Remarks by AIT Deputy Director Raymond F. Greene
at SEMICON Talent Cultivation Symposium
September 23, 2020
(as prepared for delivery)
Executive Yuan Office of Science and Technology (BOST) Executive Secretary Tsai Zse-hong, Institute for Information Industry (III) President Cho Cheng-Hung, SEMI President Terry Tsao, distinguished guests, ladies and gentlemen, wu an!
It is my great pleasure to be here today to offer opening remarks at the first SEMICON Talent Cultivation Symposium.
We are all here today because we recognize a simple truth: Talent is the key to realize virtually all of Taiwan’s economic policy objectives, including transitioning to an innovation-based economy, internationalizing Taiwan’s workforce, and becoming a digital nation.
Since its inception in July 2019, the Talent Circulation Alliance has been an important platform for AIT, Taiwan’s government, and private sector partners to promote the circulation of talent between Taiwan, the United States, and other like-minded partners, with the goal of cultivating a deep pool of capable, internationally-integrated, and digitally-savvy professionals.

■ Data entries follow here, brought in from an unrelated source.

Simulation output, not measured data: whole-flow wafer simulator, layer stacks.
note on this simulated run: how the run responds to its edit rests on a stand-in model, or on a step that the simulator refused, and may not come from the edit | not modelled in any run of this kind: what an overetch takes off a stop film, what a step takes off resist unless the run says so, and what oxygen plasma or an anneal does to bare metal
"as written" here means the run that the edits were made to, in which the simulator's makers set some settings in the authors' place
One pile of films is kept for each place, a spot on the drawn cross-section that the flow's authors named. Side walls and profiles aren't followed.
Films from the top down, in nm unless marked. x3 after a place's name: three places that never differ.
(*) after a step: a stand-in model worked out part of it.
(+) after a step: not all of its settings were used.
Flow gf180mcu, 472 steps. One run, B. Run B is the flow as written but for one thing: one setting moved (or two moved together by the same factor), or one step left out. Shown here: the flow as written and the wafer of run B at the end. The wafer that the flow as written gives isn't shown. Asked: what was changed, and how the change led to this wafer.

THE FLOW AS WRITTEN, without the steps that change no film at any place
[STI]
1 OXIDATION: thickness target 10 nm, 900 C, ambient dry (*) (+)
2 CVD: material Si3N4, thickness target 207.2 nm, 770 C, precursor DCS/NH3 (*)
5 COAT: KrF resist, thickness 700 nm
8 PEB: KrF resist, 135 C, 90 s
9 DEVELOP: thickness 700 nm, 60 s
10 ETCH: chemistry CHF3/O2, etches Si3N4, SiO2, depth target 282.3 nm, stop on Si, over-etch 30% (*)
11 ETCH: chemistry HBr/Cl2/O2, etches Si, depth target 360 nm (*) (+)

We believe that if Taiwan’s top talent is deeply connected with the free and open Indo-Pacific then its future will likewise remain centered in the democratic world.
Let me be clear: Talent is at the core of the semiconductor industry, which is at the core of Taiwan’s economy. We can spare no effort to attract and retain this critical resource. Taiwan’s semiconductor industry is the world’s envy but to maintain its leading edge, we must all advance our efforts to help Taiwan develop and maintain top talent.
So how can we work together, public and private sector, to achieve this goal?
As mentioned in the American Chamber of Commerce’s Annual White Paper’s chapter on talent circulation, there are many was to do that. Today I would like to comment on two specific ideas related to Talent cultivation.
First, we believe that Taiwan should continue to bolster skills in STEM related education, but not at the expense of building a global worldview in the next generation of leaders. In today’s world, it is not enough to simply excel in technical areas. The next generation of leaders in the semiconductor industry need to have a global outlook on top of technical know-how.
Taiwan needs to equip its workforce with strong communication, leadership, and English language skills and encourage its talent to develop an international mindset and seek international opportunities. In this digital age, Taiwan should expand the opportunity for Taiwan students to gain educational and professional experience abroad.
Second, Taiwan should continue to prioritize the cultivation of internationally connected and tech-savvy workers. Taiwan faces an talent shortage, but the substantial foreign talent already on the island can go a long way in filling this gap. Taiwan should be more confident in welcoming foreign talent to Taiwan, recognizing that it is not a zero-sum competition with the local workforce.
One way to do this is to enact foreign-talent-friendly immigration regulations that will make it easier to integrate foreign talent already on Taiwan. Most urgently, regulations should address hiring restrictions that create challenges for foreign job seekers, HR managers, and hiring companies.
Currently, the achievement of certain revenue benchmarks determines the number of visas a company may sponsor. That system is especially limiting for startups at a time when various Taiwan cities and counties are working to stimulate startup activity.
In closing, I would like to thank the organizers of this event who represent some of the most dynamic private sector companies and most important public sector partners. We often describe our partnership with Taiwan with the phrase “Real Friends, Real Progress” (真朋友, 真進展) and together, as partners in the TCA, we can continue to promote and protect Taiwan’s greatest natural resource: its talent. Thank you.